David Clark, UK Analyst, explores the “cheapness” of the UK market…
Buy Now While Stocks Last
With every passing day the likelihood of a hard Brexit seems to grow.
The Prime Minister is in full pursuit, like Captain Ahab before him, of his own personal white whale and be damned as to the consequences. His “do or die” rhetoric certainly appeals to sections of the media and the political classes, and it is without doubt a refreshing change from the torture of his predecessor’s premiership. However, it has done no favours for investor sentiment which has improved not a jot since his ascension.
The consequences of Mr. Johnson’s position are debated furiously and have filled millions of column inches in newspapers, periodicals, blogs and websites. There seems to be little that they can all agree on.
Actually, there is one thing. As a result of a hard Brexit sterling will fall further. This small but rather important fact does not seem to be in dispute.
The value of the currency has been highly volatile since the 2016 referendum, having traded down to $1.205 in early 2017 then bounced back to $1.434 a year later. Prior to the referendum, the last time sterling was trading below $1.25 was nearly 35 years ago, and since Boris became PM the already pressurised pound has faced further headwinds.
From an international investor’s point of view this is all very fortuitous. It is clear that many LSE quoted companies are trading at significant discounts to historic norms and their international peers, and sterling weakness exacerbates that. This naturally makes them more attractive to overseas investors, and that is all fine and dandy and part of the natural way of things.

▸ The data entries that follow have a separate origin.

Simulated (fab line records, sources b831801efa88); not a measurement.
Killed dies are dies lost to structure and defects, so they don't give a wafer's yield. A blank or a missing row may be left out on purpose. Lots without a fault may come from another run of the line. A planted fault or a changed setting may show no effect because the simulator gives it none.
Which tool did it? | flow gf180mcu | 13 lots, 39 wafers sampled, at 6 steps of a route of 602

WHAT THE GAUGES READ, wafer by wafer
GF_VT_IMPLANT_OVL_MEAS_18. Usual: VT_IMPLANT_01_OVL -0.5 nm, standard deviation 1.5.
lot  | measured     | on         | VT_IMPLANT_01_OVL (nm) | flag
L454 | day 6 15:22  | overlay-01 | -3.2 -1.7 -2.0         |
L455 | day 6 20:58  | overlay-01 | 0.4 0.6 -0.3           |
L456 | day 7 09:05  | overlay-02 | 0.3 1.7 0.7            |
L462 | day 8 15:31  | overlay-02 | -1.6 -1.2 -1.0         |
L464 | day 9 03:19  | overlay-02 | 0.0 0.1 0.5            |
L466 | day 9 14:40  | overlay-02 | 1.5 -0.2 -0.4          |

However, this has coincided with a time when there is a great deal of money being set aside by private equity firms, corporates and other investors to make outright bids for a chunk of UK (and other) companies. UK merger and acquisition activity has significantly accelerated over the last few months. Only last Monday a veteran stalwart of the market, Greene King, was bought by an international investor (CK Asset Holdings) at a 51% premium to the prevailing price in the market because it made sense to the acquirer.
Greene King is far from alone. We have seen other private equity bids of late with Merlin grabbing the headlines not so long ago, as well as the likes of Inmarsat, Tarsus, RPC and Millennium & Copthorne all in the process of being taken private. The PE industry is sitting on over $2 trillion that it needs to invest. In addition, we know that there is even more money due to come in from investors with much of this cash going to mid-market buyout funds. Prequin Investor Interviews suggested that 54% of investors thought that the best opportunities were to be had in small to mid-market buyout funds.
Obviously, the UK market is not the only one in the sights of the buy-out funds, but they would have to be a special kind of stupid to ignore the opportunities that are being thrown up on these shores, especially while sterling remains supressed. And these people are not stupid.
The last time there was a private equity acquisition boom was in the years 2006 and 2007 when over $800bn of listed companies globally were bought up in only those two years. This time the PE industry has more than twice the firepower it had then. Over the same period this buyout trend saw the ‘stock’ of equity in the UK market fall 8% over those two years according to Datastream.
As a domestic investor in UK stocks this trend is of great interest. Clearly, the extra sweetener provided by the currency aspect does not apply, but there is no harm in speculating as to which other companies may come under scrutiny from the men with deep pockets.
No one should ever buy a company just because they think that it is going to be taken over – that way lies madness (and bankruptcy), but it does no harm to be cognisant of the possibilities. Which brings us to the tricky bit – trying to figure out what sort of business would be attractive to potential acquirers.
There are umpteen different types of buy-out funds who all employ different criteria in order to assess potential investment opportunities. Screening for every eventuality is not a particularly good use of one’s time (unless you have a great deal of it), so sweeping generalisations will inevitably be called for and it should be taken as read that any stock which the rational investor considers for purchase already ticks the appropriate boxes according to one’s own favoured criteria.
That the opportunities are out there is beyond question and it is inconceivable that anyone will identify every takeover target. However, catching just one or two can make a world of difference to a portfolio’s investment returns. It is worth the effort.